New Directors/New Films 2025 Showcases Four Latin American and U.S. Latinx Titles

The Lost Chapters by Lorena Alvarado 

Film at Lincoln Center and The Museum of Modern Art have announced the lineup for the 54th edition of New Directors/New Films, which will showcase 24 features and 9 shorts, including four Latin American and U.S. Latinx titles: Lorena Alvarado's The Lost Chapters / Los capítulos perdidos from Venezuela, Laura Casabé's The Virgin of the Quarry Lake / La virgen de la Tosquera from Argentina, Mad Bills to Pay (Or Destiny, dile que no soy malo) by American-Dominican filmmaker Joel Alfonso Vargas, and the short film You Can’t See It From Here / No se ve desde acá by Colombian director Enrique Pedraza-Botero.

A celebration of emerging filmmakers from around the world, New Directors/New Films spotlights fresh cinematic voices whose distinctive visions and bold storytelling highlight the vitality and potential of contemporary cinema.

Alvarado's debut feature The Lost Chapters is a tender and inquisitive story about a father and daughter brought together by literature. After years abroad, Ena returns to Caracas to find her grandmother losing her memory and her father searching for rare Venezuelan books.

Directed by Argentine filmmaker Casabé and written by acclaimed screenwriter Benjamin Naishtat, The Virgin of the Quarry Lake follows three teenagers from the outskirts of Buenos Aires who all fall for Diego. While Natalia shares the strongest bond with him, their budding romance is disrupted by Silvia, an older and more experienced rival who captures Diego’s attention.

In Mad Bills to Pay (Or Destiny, dile que no soy malo), Rico’s carefree Bronx summer is filled with chasing girls and selling homemade cocktails at Orchard Beach. But when his teenage girlfriend Destiny moves in with his family, his life spirals out of control.
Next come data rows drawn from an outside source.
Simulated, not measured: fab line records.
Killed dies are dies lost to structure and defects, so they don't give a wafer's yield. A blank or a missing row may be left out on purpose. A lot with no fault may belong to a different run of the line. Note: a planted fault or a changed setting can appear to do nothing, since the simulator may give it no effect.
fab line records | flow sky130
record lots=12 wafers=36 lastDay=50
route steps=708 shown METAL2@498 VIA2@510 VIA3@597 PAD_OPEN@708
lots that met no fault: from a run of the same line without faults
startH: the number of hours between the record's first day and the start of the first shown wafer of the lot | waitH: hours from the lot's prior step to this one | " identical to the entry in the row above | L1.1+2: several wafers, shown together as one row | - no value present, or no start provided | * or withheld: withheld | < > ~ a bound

Screening in the ND/NF Shorts Program I, Pedraza-Botero's You Can’t See It From Here is a spatial exploration of Miami and the endless pursuit of the American Dream in an era of immigrant mass mobilization. Through archival footage vignettes, the short reflects on identity, cultural assimilation, and the nation's fixation on individualism.

The 54th edition of New Directors/New Films will take place April 2–13, 2025, at Film at Lincoln Center and The Museum of Modern Art in New York City.